Computational Physics
(S. L. Qiu and F. Mari)
Funded by the NSF
In this project, we set out to find the stable and metastable phases of a crystal. Metastable phases
of a material of given composition are essentially new materials, which may have properties very different from the ground state phase. Much
effort has been made to find the metastable phases of a material by applying pressure, changing temperature, and by varying concentrations of
components. The growing interest in finding such new materials makes theoretical studies of metastable phases particularly important, both to
indicate where experimentalists should look and to verify any observed phases. We propose to reduce the search for the ground state and
metastable phases of an arbitrary crystal at any pressure to a computationally feasible problem. The first-principles computation can be shown
to be a search for the minimum of a calculable free energy function G as a function of the structural parameters in a space of a moderate
number of dimensions—6 for a pure Bravais lattice, 9 for structures with two atoms in the unit cell, etc. The computation requires that we
find the minimum in a moderate number of steps starting from an assumed structure. A key to finding the minima is to test the positive
definiteness of the quadratic terms of an expansion of G in strains around the assumed structure. If that quadratic form in the strains is
positive definite, which is easily tested by finding if the eigenvalues of the coefficient matrix of the quadratic form are all positive,
there is a clear efficient path to the minimum. If an eigenvalue is negative, there is a clear path to a new state with a positive eigenvalue
using the eigenvector of that negative eigenvalue.
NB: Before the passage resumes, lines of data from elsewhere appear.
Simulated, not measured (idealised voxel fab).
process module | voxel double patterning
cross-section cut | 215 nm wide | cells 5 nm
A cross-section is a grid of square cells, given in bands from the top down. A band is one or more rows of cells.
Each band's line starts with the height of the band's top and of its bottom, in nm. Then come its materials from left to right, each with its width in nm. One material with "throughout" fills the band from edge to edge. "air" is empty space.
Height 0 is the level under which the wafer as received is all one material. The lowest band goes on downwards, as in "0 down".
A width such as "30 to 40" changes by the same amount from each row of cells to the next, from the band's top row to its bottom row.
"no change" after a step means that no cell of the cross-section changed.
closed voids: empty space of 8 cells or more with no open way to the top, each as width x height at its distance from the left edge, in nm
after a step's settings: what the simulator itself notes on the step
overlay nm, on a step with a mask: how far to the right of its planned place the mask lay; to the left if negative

This procedure has been tested in various special cases, especially for crystals of tetragonal
symmetry and the operations seem easily generalizable to arbitrary symmetry. A number of new metastable phases of tetragonal and hcp
structures have been found by this procedure.
There may be a vast number of undiscovered metastable phases when all symmetries are
considered, when several atoms in the unit cell are allowed and when a large range of pressures is studied. We plan to do calculations on
metals systematically (especially 3d, 4d and 5d metals) looking for metastable phases up to high pressure. We expect that the predictions of
new metastable phases from our proposed calculations will stimulate more experimental research for new materials. Also our calculations will
provide new insights into the phase stability of the metastable phases, since quantitative values of G will be found.
All our calculations on metastable phases of tetragonal and hcp structures were carried out with
WIEN2k code in parallel mode using the computational resources BOCA4 Beowulf at the College of Science. It usually takes from several
months to a year to finish calculations of a single element such as hcp Fe, Zn and Cd in a structure space of two dimensions. Basically, in
WIEN2k, parallelization is achieved by a master with multiple slaves. It is achieved on the k-point level by distributing subsets of the
k-mesh to different processors and subsequent summation of the results. All the distribution work is done by the master and all the slaves
used in the calculations communicate with the master all the time and the final results will be stored in the master. Traffic is going back
and forth between the server and the nodes. The synchronization of the nodes is extremely sensitive to the parallel executions, otherwise
the calculation will be crashed.
Since a structure space of 6 dimensions or 9 dimensions is used in the proposed project, more powerful
computers, preferably ones with shared-memory to reduce communication and synchronization overhead among master and slave, are demanded. We
plan to port our code to the global shared memory platform and execute the code on the SGI supercluster.